WALES’ agricultural act is now law after King Charles III gave it Royal Assent.

The Agriculture (Wales) Act is the first to be made in Wales and will officially become law, following the Royal Assent which was granted today – Thursday, August 17.

The Act will be key in supporting farmers and sustainable food production, the Welsh Government said.

The Act will allow the Welsh Government to support farmers in Wales through the proposed sustainable farming scheme and also provides ministers with the necessary power to provide future support and ensure continued support during a transition period as reflected in the cooperation agreement with Plaid Cymru.

It is also paving the way for Wales to be the first UK nation to ban snares and glue traps.

First Minister Mark Drakeford said: “This is a historic Act. The first time ever Wales has been able to design its own policy for farming. It comes at a crucial time for the industry, as we shape future support and face the challenges of higher costs and the climate emergency.

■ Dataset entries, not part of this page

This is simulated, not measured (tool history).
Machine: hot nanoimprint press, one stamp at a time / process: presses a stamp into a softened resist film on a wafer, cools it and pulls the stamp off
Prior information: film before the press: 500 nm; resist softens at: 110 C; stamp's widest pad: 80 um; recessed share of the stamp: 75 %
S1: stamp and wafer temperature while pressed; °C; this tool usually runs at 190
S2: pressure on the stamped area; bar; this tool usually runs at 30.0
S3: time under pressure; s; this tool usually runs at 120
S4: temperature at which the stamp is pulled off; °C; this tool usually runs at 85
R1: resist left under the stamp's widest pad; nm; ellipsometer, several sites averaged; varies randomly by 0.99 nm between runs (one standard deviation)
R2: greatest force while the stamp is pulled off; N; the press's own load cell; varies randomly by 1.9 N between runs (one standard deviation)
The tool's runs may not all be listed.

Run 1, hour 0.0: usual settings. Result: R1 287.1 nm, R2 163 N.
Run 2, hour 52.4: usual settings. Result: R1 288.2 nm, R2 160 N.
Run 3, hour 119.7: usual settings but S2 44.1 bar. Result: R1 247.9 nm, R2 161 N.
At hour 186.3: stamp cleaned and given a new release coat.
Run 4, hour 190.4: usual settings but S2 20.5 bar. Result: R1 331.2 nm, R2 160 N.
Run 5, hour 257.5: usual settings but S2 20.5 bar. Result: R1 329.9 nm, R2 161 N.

“The Act allows us to focus on the economic, environmental, and social sustainability of the Welsh agricultural sector. We know the main threat to sustainable food production in the future is climate change, this Act gives us the tools to support the industry to continue to produce food sustainably while taking action to deal with the climate emergency.”

Lesley Griffiths, Welsh Government’s minister for rural affairs, said: “I’m very pleased to see the sealing of Wales’s first Agriculture Act today. This is truly a historic day for Welsh farmers and rural communities.

“We are now moving ahead with delivering a system of support for farmers designed in Wales, and which works for Wales. This includes the sustainable farming scheme which will be the main source of support for farmers from 2025.

“There isn’t a choice between sustainable food production on our farms and tackling climate change. Both must go hand in hand as the climate emergency is a real threat to agriculture and production of food. The Agriculture Act takes this into account, ensuring sustainable land management is at the heart of future support safeguarding the industry.

“I’d like to thank everyone involved in this historic Act.”

The Act will provide tenant farmers with a route to dispute resolution to ensure they are not unfairly restricted from accessing financial assistance and alters the Forestry Act 1967 to give Natural Resources Wales the power to add conditions to amend, suspend or revoke felling licenses to prevent felling that would contradict other environmental legislation.

It also replaces time limited powers in the Agriculture Act 2020 which is due to expire in December 2024.